Two previously unseen Charlotte Brontë works discovered
Holly Chapman reports on the exciting discovery of two previously unseen Charlotte Brontë works, hidden inside a precious Brontë heirloom.
Charlotte Brontë is one of the most famous writers in literary history, known for works such as Jane Eyre and Villette. Recently the Brontë Society has uncovered an unpublished manuscript of a poem and short story written by a young Charlotte Brontë.
The treasure was discovered inside a book previously owned by Charlotte’s mother Maria Brontë. The manuscript itself was found in Maria Brontë’s copy of The Remains of Henry Kirke White by Robert Southey. Prior to her marriage to Patrick Brontë, a boat carrying Maria’s belongings was shipwrecked off the Devonshire coast in 1812. Southey’s book was one of the few items that were salvaged from the wreck. It also features Patrick’s Latin inscription which states, ‘the book of my dearest wife and it was saved from the waves. So then it will always be preserved.’
Dr Juliet Barker, Brontë specialist and biographer, is in no doubt of the manuscripts authenticity, noting Charlotte’s distinctive handwriting that varied in regards to the piece she was writing. Dr Barker also comments “the book alone is a valuable acquisition because of its rare associations with Mrs before her marriage to Patrick, but its importance is immeasurably increased by the unpublished manuscripts tipped into it.’

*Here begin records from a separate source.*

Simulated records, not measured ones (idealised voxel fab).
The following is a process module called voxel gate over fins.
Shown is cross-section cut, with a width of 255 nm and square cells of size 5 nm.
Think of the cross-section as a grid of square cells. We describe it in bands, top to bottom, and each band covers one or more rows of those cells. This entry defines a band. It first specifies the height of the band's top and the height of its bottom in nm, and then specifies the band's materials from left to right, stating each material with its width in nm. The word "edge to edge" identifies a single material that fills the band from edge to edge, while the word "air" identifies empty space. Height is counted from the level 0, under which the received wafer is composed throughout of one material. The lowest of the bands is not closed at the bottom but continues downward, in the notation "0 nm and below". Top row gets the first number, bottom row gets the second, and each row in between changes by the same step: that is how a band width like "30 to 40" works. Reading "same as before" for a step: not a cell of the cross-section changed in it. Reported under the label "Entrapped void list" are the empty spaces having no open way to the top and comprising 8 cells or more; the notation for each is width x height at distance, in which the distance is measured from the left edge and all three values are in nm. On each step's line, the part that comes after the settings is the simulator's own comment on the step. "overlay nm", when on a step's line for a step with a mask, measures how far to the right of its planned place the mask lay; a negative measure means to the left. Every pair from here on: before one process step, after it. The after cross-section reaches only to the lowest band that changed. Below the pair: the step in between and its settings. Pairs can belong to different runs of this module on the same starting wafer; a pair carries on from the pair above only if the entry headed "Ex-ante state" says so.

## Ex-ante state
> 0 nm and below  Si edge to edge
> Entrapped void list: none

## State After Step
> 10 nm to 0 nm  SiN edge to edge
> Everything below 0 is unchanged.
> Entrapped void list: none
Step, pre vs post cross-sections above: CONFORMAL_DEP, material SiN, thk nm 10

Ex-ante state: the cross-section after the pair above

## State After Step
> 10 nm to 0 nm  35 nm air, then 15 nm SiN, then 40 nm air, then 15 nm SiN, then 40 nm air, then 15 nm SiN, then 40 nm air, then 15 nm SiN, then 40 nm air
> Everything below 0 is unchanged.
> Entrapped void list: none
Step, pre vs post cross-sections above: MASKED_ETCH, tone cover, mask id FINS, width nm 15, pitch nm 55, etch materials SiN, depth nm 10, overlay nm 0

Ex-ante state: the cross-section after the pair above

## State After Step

The manuscripts have been dated to 1833, when Charlotte would have been around 17. The poem is 77 lines, and the prose runs for 74 lines. Ann Dinsdale, the collections manager at the Brontë Parsonage Museum in Haworth, commented on the discovery as ‘one of the most significant Brontë items to come to light in many years’.
Both pieces of prose and poetry focus on characters from the fictional Kingdom of Angria, created by Charlotte and her brother Branwell, and written about in several other stories. In the newly discovered prose piece, characters from Angria encounter real people from the city of England. The poem focuses on Mary, the lovesick wife of the King of Angria, Zamorna.
With the aid of organisations such as the National Heritage Fund, the V&A Purchase Grant Fund, and the Friends of the National libraries, the Brontë Society are aiming to gain sufficient funds to negotiate acquiring Maria Brontë’s book and Charlotte Brontë’s manuscripts. Back in 2011 La Musee des Lettres et Manuscrits obtained a manuscript that was written by Charlotte Brontë when she was 14, costing a grand total of £690,000. So the Brontë Society are determined not to let this hidden treasure go.
With all this in mind, it appears there is one question that Brontë fans are eager to ask; when will we get to read it?